A Business Owner’s Guide to the Holiday Slowdown

When you run a business, is there ever such a thing as a holiday slowdown? Sure, there might be a seasonal lull in new clients or customer orders, but even when there’s less to do in your business, there’s always more to do for your business.
While your business’ to-do list can sometimes seem never-ending and overwhelming (in which case, be sure to take care of yourself), there are some tips that can help you maintain perspective and meet the end of the year with total control.

Review the Ups and Downs

The end of the year is a good time to pause and reflect on how your business has performed over the past twelve months. Not to kick yourself for what went wrong, or even to praise yourself for what went right, but to pick out the learnings that you can use to build an even stronger business next year.
How to do this?
First, take a deep breath. Then:

  1. Take a moment to write down your three most successful campaigns or activities.
  2. List the three things you did that you feel didn’t live up to your expectations.
  3. Capture what you can learn from all six of these moments and add those lessons to your business plan for 2018.

Analyze Your Analytics

For many business owners, digging into the numbers isn’t the most fun activity, especially if math wasn’t necessarily your strongest subject in school. Yet, as business owners, we know that it’s those numbers that keep us in business. Do you know what yours are telling you?
analytics
Take a look at your Google Analytics and see if you’re attracting the numbers to your site you want (for example, how many page hits are you getting?). Are those numbers converting into sales or signups? Or, if your visitors are engaged, is that engagement resulting in the type of data you want?
Next, take a look at what’s going on in your social spheres and consider these questions:

  • Have you been building your following and pulling potential clients into your orbit through your chosen social media channels? Or has your social outreach gone stagnant and needs more focus?
  • What is your strategy for gathering and maintaining Twitter followers, or attracting Facebook page likes?
  • Do you need to get with the Instagram crowd?
  • When was the last time you looked after your presence on YouTube?
  • When you Google yourself, not your business, what do you find?

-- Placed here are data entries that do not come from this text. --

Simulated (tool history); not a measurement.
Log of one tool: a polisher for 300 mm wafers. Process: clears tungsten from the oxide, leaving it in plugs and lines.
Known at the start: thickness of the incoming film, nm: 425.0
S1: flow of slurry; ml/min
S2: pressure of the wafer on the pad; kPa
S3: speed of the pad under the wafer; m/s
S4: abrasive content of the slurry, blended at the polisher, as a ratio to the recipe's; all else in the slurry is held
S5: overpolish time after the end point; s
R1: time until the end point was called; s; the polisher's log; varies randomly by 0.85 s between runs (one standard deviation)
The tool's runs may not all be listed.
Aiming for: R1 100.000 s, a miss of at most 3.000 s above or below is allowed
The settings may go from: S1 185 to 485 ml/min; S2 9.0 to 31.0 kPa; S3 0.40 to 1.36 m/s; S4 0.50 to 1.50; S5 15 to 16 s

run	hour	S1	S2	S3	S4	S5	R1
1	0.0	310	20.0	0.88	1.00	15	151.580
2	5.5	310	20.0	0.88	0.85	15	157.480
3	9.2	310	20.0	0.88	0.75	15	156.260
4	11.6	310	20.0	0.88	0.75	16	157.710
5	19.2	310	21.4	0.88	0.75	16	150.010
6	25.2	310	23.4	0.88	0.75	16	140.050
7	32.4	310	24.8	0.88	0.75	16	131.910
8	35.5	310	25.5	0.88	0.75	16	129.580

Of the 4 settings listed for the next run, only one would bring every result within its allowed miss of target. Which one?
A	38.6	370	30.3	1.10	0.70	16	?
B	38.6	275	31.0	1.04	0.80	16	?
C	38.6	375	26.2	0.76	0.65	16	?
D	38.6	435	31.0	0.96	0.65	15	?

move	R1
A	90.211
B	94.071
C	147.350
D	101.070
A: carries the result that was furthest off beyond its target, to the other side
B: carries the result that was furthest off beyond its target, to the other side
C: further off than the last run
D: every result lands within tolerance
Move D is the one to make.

Remember to take a look too at how you’re nurturing those visitors and customers already in your circle—your “tribe”. Identify which email campaigns have worked for you. What qualities or features do they have in common? See what your CRM software tells you about your most loyal subscribers. Make a special note of their common characteristics and use that information to appeal to more people like them next year.
Lastly, review your assets: your website, your resources, your blogs, your marketing materials, your speeches, and your videos. What needs updating, archiving, or re-sharing?

Make a Plan

Now that you’ve got loads of information about how your business has been performing, it’s time to plan where you want to take your business next year. What practices do you want to stop, start, or continue?

  • Define the metrics that will deliver the results you need. Based on your current numbers, determine what you should reach for, not just in revenue, but in the areas that help you build that revenue such as Facebook likes, email opens, or YouTube comments. Determine the metrics that form both the start and end points of your pipeline and focus on them.
  • Define the three priorities you can deliver next year that will transform your business. Make a commitment now to be steadfastly focused on these. Don’t plan anything that doesn’t align with them. What do you need to deliver on these priorities? List the steps you’ll need to take, the resources you’ll need, and the resources you already have.
  • Map out your activities to support those priorities. Buy a full-sheet paper calendar (or make one) and divide it into 52 weeks or 12 months. Mark it up with events in your diary that you want to attend, or send pitches for speaking engagements. Do they support your priorities, do you feel that there are any gaps? Research conferences or other events you want to attend and mark them in too.
    • If you like, it can be really helpful to mark up your calendar with the awareness days/weeks/months that you can leverage within your business marketing. You can piggyback on top of these to use for promotional activity or publicity. You can find the full list on Wikipedia. Plan campaigns around these events where appropriate. Remember, the trick is to make yourself and your business the story, not the day itself.
  • Think about your publicity strategy too. Do you want to feature more in magazines and the press to build your credibility as the expert in your field? Did you miss opportunities in the PR calendar this year, that you want to address for next year? You’ll only get featured if you start to plan for it: identify the media featuring businesses like you. Keep a log of the journalists writing about your topic. Pitch them why they should feature you. Glossy magazines need about 4 months’ notice, so plan that activity on the calendar.

Review Your Calendar

One of the biggest causes of overwhelm for the small business owner is trying to do too much.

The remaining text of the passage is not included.